One word Awesome.Thumbs up mate


----------



## diy.phil (May 23, 2011)

Awesome!! I love it!!


----------



## cnut334 (Oct 17, 2009)

Nice work!


----------



## REGULARCAB (Sep 26, 2013)

I love that you are posting more build logs.


----------



## RedRaider (Mar 8, 2013)

Nice job!! Finance' is getting a 435i coupe in about 6 months, gave me some ideas!


----------



## JoeHemi57 (Mar 28, 2006)

Damn i like this one too, good to see the single GTS is able to be enough.


----------



## wdemetrius1 (Aug 16, 2007)

Any pictures of the car?


----------



## Treesx4 (Dec 10, 2013)

Very impressive....Great attention to detail... Beautifully done


----------



## simplicityinsound (Feb 2, 2007)

no pics of the car, but it basically looks like :


----------



## Derekj (Aug 11, 2011)

Good job guys! Sucks that BMW is going cheap on the audio systems in the new cars. One would expect a little bit better when you are paying 50K for a new car. 

Also I was wondering how many zip ties you go through a month


----------



## ClassicCoupe (Aug 7, 2008)

simplicityinsound said:


> ....., and this being my first newer 3 series stock location build with the mosconi processor, i was quite happy with the overall results i got from the stock mounting points (all previous builds in this type of car had been with the jbl ms8 and an upgraded center channel)


Awesome build and always an inspiration. 

Any viewpoint on ditching the Logic 7 with a center speaker in favor of a more conventional 2-channel setup with less processing?


----------



## copter (Aug 10, 2011)

JOey's My Little Pony fleece??

Lol


----------



## simplicityinsound (Feb 2, 2007)

copter said:


> JOey's My Little Pony fleece??
> 
> Lol


Hes keeping it for a special occasion...I'm stuck w the puppy love fleece for my projects

Sent from my SAMSUNG-SGH-I317 using Tapatalk 2


----------



## AccordUno (Aug 7, 2009)

When you guys mount that enclosure, you have any resonance in the surrounding panels?


----------



## simplicityinsound (Feb 2, 2007)

AccordUno said:


> When you guys mount that enclosure, you have any resonance in the surrounding panels?

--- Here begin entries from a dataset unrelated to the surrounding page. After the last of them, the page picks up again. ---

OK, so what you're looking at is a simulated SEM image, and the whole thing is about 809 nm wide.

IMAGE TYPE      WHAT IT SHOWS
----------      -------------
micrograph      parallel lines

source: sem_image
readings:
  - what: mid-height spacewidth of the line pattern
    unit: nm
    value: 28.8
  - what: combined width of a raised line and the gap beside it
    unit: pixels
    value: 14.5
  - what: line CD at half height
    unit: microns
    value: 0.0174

the surrounding carpet is a stiff board with carpet on top. it does not resonate as far as i know. what i did was glass in a bolt from the backside of the oem carpet, and then a washer and nut inside the enclosure, its pretty much rock solid, you see the hole to which the bolt goes through in the picture that is linked above


----------



## AccordUno (Aug 7, 2009)

thanks I got a new car and looking at options.


----------



## sandbagger (Jan 1, 2014)

Awesome work Bing! The sound is full, balanced, loud (if you want it to be) and clean! What a difference compared to the stock system. I wouldn't believe it if I hadn't heard it myself. The clarity and fidelity is incredible!

The only thing more impressive than the sound quality is the workmanship. Other than the round sub woofer cover in the trunk, there is no 'visible' sign of any work done to the audio system with the trunk floor in place.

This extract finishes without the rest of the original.